Quantum entanglement is crucial for advancements in quantum technologies, including communication, simulation, computation, and metrology. Large-scale multipartite entanglement, while theoretically possible, is challenging to achieve due to decoherence effects. Previous experiments have demonstrated entanglement in systems containing thousands to millions of atoms, but these systems required extremely low temperatures and isolation from the environment. This research aims to overcome these limitations by exploring the possibility of generating large-scale entanglement in room-temperature conditions, utilizing billions of motional atoms. The researchers hypothesize that the information contained within a single photon can be strongly correlated with the excitation shared by a large number of atoms, stimulating multipartite entanglement. The use of a far-off-resonance spontaneous Raman scattering (SRS) scheme within the Duan-Lukin-Cirac-Zoller (DLCZ) protocol is proposed to mitigate the detrimental effects of decoherence inherent in room-temperature environments. The success of this approach would significantly expand the scale of accessible entanglement and contribute to the understanding of the quantum-to-classical transition.

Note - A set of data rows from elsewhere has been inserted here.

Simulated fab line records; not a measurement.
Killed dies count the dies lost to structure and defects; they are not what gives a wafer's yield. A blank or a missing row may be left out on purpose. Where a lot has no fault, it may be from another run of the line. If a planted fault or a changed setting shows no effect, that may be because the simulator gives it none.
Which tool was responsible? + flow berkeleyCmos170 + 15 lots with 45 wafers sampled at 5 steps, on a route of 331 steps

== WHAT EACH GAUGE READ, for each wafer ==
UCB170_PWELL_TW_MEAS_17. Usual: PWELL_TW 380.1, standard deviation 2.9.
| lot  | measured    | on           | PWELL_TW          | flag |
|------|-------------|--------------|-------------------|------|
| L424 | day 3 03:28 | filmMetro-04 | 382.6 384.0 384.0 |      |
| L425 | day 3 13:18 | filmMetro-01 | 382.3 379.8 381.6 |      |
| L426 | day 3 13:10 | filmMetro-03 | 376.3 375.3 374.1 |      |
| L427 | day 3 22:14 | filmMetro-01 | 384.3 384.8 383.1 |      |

The paper reviews existing work on multipartite entanglement, highlighting the generation of Greenberger-Horne-Zeilinger (GHZ) states in superconducting, photonic, and ion systems. The limitations of these approaches, including exponentially low detection efficiency for GHZ states, are discussed. The creation of twin Fock entanglement states in Bose-Einstein condensates (BECs) and W states in atomic ensembles is also reviewed. The advantages of W states, particularly their scalability due to the reduced need for coincidence measurements, are emphasized. The challenges of achieving large-scale entanglement in room-temperature conditions due to decoherence caused by atomic motion and collisions are highlighted, along with the potential of the far-off-resonance DLCZ protocol as a solution.

The researchers employed a far-off-resonance spontaneous Raman scattering (SRS) scheme within the DLCZ protocol to generate multipartite entanglement in a room-temperature cesium vapor cell. The process involved creating a correlated photon-atom pair, where the detection of a Stokes photon heralds the creation of a W state among billions of atoms. A second interrogation pulse was applied to convert the shared excitation in the W state into an anti-Stokes photon. The entanglement depth was quantified using a Hanbury Brown-Twiss interferometer to analyze the photon number statistics of the correlated Stokes and anti-Stokes photons. An M-separability witness, constructed with the correlated photon statistics, was used to certify the entanglement and determine the entanglement depth (D = N/M, where N is the total number of atoms and M is the number of separable subgroups). The dynamic evolution of entanglement depth was observed by varying the delay time between the creation and verification pulses. The number of atoms participating in the entanglement was determined by fitting the measured transmission rate of light with different frequencies using an absorption model and using coherence analysis of the collective enhancement effect. The effects of decoherence, such as the loss of photons and reduction in correlation between Stokes and anti-Stokes photons were considered in the analysis of the data, with corrective measures implemented.

The experiment successfully generated multipartite entanglement in a W state among approximately 1.77 billion motional cesium atoms at room temperature, heralded by a single photon. The entanglement depth was quantified using the M-separability witness, revealing a significant number of genuinely entangled atoms even after microseconds-level storage time. The study demonstrated the dynamic evolution of entanglement depth and the effects of decoherence. The number of separable subgroups (M) increased with storage time, indicating the degradation of entanglement due to thermal motion. The influence of different pulse energies on the entanglement depth was studied, showing that stronger pulses resulted in a higher excitation probability but potentially smaller entanglement depth.

The results demonstrate that genuine multipartite entanglement is achievable in macroscopic systems at room temperature, significantly expanding the boundary of accessible entanglement. The findings are important for understanding the quantum-to-classical transition and have implications for the development of practical quantum technologies. The ability to observe the dynamic evolution of entanglement and decoherence effects provides valuable insights into the behavior of large-scale entangled systems. The use of a room-temperature system significantly reduces the complexity and cost associated with maintaining extremely low-temperature environments. The demonstrated scalability and operational simplicity pave the way for future applications in quantum sensing and metrology.

This research successfully demonstrated multipartite entanglement in a room-temperature atomic ensemble containing billions of motional atoms. This was achieved using a far-off-resonance DLCZ protocol and a novel method for certifying and quantifying the entanglement depth. The ability to observe the dynamic evolution of entanglement depth and the influence of decoherence highlights the potential of this platform for exploring the quantum-to-classical transition and for developing future quantum technologies. Further research could focus on increasing the size of the entangled system and exploring applications in quantum sensing and metrology.

The study focuses on a specific type of entanglement (W state). The entanglement depth, while substantial, provides a lower bound, and the exact number of genuinely entangled atoms might be higher. The decoherence effects, although studied, may have other unobserved contributions. The experimental setup might limit the attainable excitation probabilities and the potential for generating even larger-scale entanglement.